“Brokeback Mountain‘s” Oscar-winning co-writer Diana Ossana recently marked the film’s 20th anniversary with an interview in The New York Times, in which she revealed the exact moment she realized Ang Lee’s acclaimed romance film would not win the Oscar for best picture despite being the far-and-away frontrunner of the 2005-2006 awards season.

As recounted by The Times: “Weeks before the ceremony, after Oscar voting was closed, she attended a party for the nominees at the home of Paul Haggis, the director of ‘Crash.’ Clint Eastwood was in attendance and Ossana, a fan of ‘Unforgiven,’ was eager to meet him.”

“Paul started walking me over and he goes, ‘Diana, I have to tell you, he hasn’t seen your movie.’ And it was like somebody kicked me in the stomach,” Ossanna recalled. “That’s when I knew we would not win best picture.”

“Brokeback Mountain” infamously lost best picture to “Crash” on Oscar night, despite winning the most best film prizes of awards season beforehand (including at the Golden Globes and BAFTAs). Ossanna said homophobia was to blame, adding: “People want to deny that, but what else could it have been? We’d won everything up until then.”

Several members of the Academy’s acting branch publicly opposed “Brokeback Mountain,” most notably Ernest Borgnine and Tony Curtis. The performers said they would not watch “Brokeback,” with Curtis saying in an interview that contemporaries like “Howard Hughes and John Wayne wouldn’t like it” and “this picture is not as important as we make it. It’s nothing unique. The only thing unique about it is they put it on the screen. And they make ’em [gay] cowboys.”

Ossana told The Times that she traveled to theaters in Missouri, South Dakota and Colorado when “Brokeback Mountain” opened nationwide to see how audiences would react to the movie.

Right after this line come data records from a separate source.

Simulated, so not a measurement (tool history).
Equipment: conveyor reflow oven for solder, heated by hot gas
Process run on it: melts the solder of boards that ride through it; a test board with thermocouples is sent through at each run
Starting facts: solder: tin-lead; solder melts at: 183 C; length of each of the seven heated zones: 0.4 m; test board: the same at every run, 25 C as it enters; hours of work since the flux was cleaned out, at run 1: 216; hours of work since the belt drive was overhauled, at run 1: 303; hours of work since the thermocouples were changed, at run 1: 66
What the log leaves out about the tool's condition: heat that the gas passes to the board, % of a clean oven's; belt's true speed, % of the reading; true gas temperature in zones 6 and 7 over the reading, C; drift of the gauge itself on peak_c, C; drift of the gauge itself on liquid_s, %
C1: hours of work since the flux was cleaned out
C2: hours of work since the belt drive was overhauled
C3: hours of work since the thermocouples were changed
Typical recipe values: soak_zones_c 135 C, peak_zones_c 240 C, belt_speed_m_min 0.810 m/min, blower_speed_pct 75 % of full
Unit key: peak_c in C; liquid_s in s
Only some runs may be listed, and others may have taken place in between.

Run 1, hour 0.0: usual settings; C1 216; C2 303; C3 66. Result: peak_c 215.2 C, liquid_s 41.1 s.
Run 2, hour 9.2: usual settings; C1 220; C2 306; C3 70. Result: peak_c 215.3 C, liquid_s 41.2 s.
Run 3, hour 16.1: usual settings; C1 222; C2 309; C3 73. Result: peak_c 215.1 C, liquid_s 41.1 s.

“The theaters were all packed because everybody was so curious about this movie,” She said. “And when the sex scene between the boys came on, you’d see some people got up and left, but not very many. At the end of the film nobody would leave. They would just sit there nailed to their seats until the lights came on, and there would be people crying.”

“Brokeback Mountain” was recently re-released in theaters by Focus Features to commemorate its 20th anniversary.